UBC MBA tops international ranking for employability

Image of woman with arms crossed

Sauder’s Robert H. Lee Graduate School has ranked 15th for the employability of its MBA grads among “elite global” business schools in North America in the recently released 2012 QS Global 200 Business Schools Report.

The annual report rates business schools based on feedback provided by more than 25,000 employers from around the world and across multiple industries. The ranking is comprised of a list of 200 international schools from which employers prefer to recruit. 

“Sauder’s Robert H. Lee Graduate School is committed to equipping students for strong careers in the global marketplace,” says Professor Murali Chandrashekaran, Associate Dean, Professional Graduate Programs. “We are extremely pleased that this QS ranking confirms our success in preparing our MBAs to compete for the world’s best jobs.”

As a member of QS’ “elite global” category, Sauder is classified as being among the leading 39 international business schools most targeted by recruiters from top employers worldwide.  Sauder’s ranking increased from 18th in 2011, surpassing major institutions, including Yale School of Management (17) The Stern School of Business at New York University (19) and Tuck School of Business at Dartmouth (22).

“This ranking is a reflection of the high quality of students at Sauder and the success of our career centre team in providing exceptional service to employers – from assessing their recruitment and business needs, to providing direct access to our school’s exceptional talent,” said Denise Baker, Assistant Dean, Hari B. Varshney Business Career Centre. “We take pride in working with our students and strategically connecting them with the business community, so that they can achieve their career aspirations – wherever in the world they may lead.”
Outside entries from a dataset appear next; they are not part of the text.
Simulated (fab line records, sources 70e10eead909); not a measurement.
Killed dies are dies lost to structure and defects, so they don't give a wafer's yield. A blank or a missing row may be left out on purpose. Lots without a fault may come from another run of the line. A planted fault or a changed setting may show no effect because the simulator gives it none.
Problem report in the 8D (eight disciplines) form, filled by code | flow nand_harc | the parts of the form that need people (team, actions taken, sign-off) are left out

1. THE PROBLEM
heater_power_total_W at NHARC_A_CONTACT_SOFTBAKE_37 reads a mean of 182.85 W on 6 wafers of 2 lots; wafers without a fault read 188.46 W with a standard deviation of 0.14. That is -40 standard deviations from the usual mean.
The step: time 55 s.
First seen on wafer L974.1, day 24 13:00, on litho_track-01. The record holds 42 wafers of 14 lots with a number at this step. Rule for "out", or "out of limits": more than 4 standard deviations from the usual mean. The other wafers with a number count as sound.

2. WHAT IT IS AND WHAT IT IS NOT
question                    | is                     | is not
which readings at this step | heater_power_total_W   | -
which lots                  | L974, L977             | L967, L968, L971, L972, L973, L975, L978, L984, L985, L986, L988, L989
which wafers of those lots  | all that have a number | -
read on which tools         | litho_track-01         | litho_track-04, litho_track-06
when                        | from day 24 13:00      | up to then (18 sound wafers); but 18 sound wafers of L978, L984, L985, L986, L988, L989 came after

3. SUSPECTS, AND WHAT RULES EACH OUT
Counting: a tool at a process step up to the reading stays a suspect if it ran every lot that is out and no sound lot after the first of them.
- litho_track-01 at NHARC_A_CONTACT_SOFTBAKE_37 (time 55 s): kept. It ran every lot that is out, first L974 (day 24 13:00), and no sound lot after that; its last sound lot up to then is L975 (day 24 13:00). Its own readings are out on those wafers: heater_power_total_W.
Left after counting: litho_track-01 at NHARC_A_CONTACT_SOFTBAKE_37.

On average, graduates from the UBC MBA program experience a 72 percent increase in their salary in their first position after graduation. Ninety-two percent find employment within three months of graduating, with another four percent starting their own businesses.

Explaining the goal of the ranking, the report notes: “QS’ objective is to provide a resource to help prospective MBA students identify the business schools from which employers most actively recruit. The research is intended to be of use to MBA employers, prospective MBA students and institutions worldwide that are interested in international business education and recruitment trends.”